Dippin’ Dots v. Mosey and Dots of Fun (Fed. Cir. 2007).
[Note: This is the second post discussing Dippin’ Dots. Read Part I on claim construction]
Inequitable Conduct: DD had used used part of its claimed method to make and sell Dippin’ Dots at a local fair more than one year before filing its application. DD did not disclose that information to the PTO but did disclose information about the product’s market success that occurred after filing.
The CAFC affirmed that those facts properly led to a finding of inequitable conduct — showing both materiality and intent.
The prior sales were clearly were highly material as they served as the basis for invalidating the patent. Intent to deceive was shown (even without a ‘smoking gun’) since DD touted some sales while concealing others.
Walker Process Antitrust Claims: A finding of inequitable conduct does not, by itself, support a finding of ‘common law fraud’ as required by Walker Process. Rather, a showing of fraud requires “a higher threshold showing of both materiality and intent.” Likewise, in these antitrust claims, both materiality and intent must survive on their own merits — without the balancing used in inequitable conduct determinations.
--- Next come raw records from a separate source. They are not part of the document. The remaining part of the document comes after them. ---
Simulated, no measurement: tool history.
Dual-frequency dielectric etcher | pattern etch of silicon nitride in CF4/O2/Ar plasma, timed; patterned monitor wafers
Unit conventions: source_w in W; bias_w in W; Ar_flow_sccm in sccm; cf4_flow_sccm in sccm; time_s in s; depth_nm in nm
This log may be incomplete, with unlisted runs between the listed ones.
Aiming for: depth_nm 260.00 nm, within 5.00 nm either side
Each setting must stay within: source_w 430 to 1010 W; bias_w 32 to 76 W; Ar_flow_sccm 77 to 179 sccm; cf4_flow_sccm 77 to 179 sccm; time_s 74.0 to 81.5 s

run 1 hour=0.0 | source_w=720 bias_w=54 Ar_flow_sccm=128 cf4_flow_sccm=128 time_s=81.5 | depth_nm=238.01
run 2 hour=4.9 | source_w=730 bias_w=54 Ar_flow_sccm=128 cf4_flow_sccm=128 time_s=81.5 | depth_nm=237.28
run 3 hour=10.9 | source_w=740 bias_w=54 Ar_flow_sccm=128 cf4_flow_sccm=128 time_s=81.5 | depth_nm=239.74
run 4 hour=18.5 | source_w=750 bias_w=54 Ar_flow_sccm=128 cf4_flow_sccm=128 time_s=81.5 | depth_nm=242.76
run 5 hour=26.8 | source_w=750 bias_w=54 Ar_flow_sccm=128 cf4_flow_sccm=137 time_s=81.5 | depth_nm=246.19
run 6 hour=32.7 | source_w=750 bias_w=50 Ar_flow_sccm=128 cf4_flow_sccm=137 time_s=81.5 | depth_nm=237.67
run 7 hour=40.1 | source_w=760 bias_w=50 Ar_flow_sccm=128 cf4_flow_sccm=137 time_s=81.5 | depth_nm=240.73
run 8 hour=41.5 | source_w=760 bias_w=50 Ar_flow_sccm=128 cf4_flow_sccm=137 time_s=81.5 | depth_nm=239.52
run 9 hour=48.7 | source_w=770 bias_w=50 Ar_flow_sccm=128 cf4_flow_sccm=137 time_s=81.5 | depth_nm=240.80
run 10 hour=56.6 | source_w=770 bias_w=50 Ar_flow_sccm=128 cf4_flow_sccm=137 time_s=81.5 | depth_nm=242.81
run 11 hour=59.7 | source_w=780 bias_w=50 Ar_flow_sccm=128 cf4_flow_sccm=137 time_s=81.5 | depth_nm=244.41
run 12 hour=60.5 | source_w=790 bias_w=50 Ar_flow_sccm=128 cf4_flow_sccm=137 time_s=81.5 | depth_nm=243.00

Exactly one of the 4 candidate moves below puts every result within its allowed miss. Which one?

Where the fraud is based on an omission, the appellate panel held that intent must be shown with evidence that is “separable from the simple fact of omission.”
For instance, evidence may establish that a patent applicant knew one fact and presented another, thus allowing the factfinder to conclude that the applicant intended by the misrepresentation to deceive the examiner. That is not the case with an omission, which could happen for any number of nonfraudulent reasons—the applicant could have had a good-faith belief that disclosure was not necessary, or simply have forgotten to make the required disclosure.
Here, there was no additional evidence showing intent — giving the DD the win (on this minor point).
The Difference in proof for inequitable conduct and antitrust claims is discussed as the difference between a shield and a sword.
Weighing intent and materiality together is appropriate when assessing whether the patentee’s prosecution conduct was inequitable. Molins. However, when Walker Process claimants wield that conduct as a “sword” to obtain antitrust damages rather than as a mere “shield” against enforcement of the patent, they must prove deceptive intent independently. The defendants have not done so here to the extent necessary for a reasonable jury to find Walker Process fraud.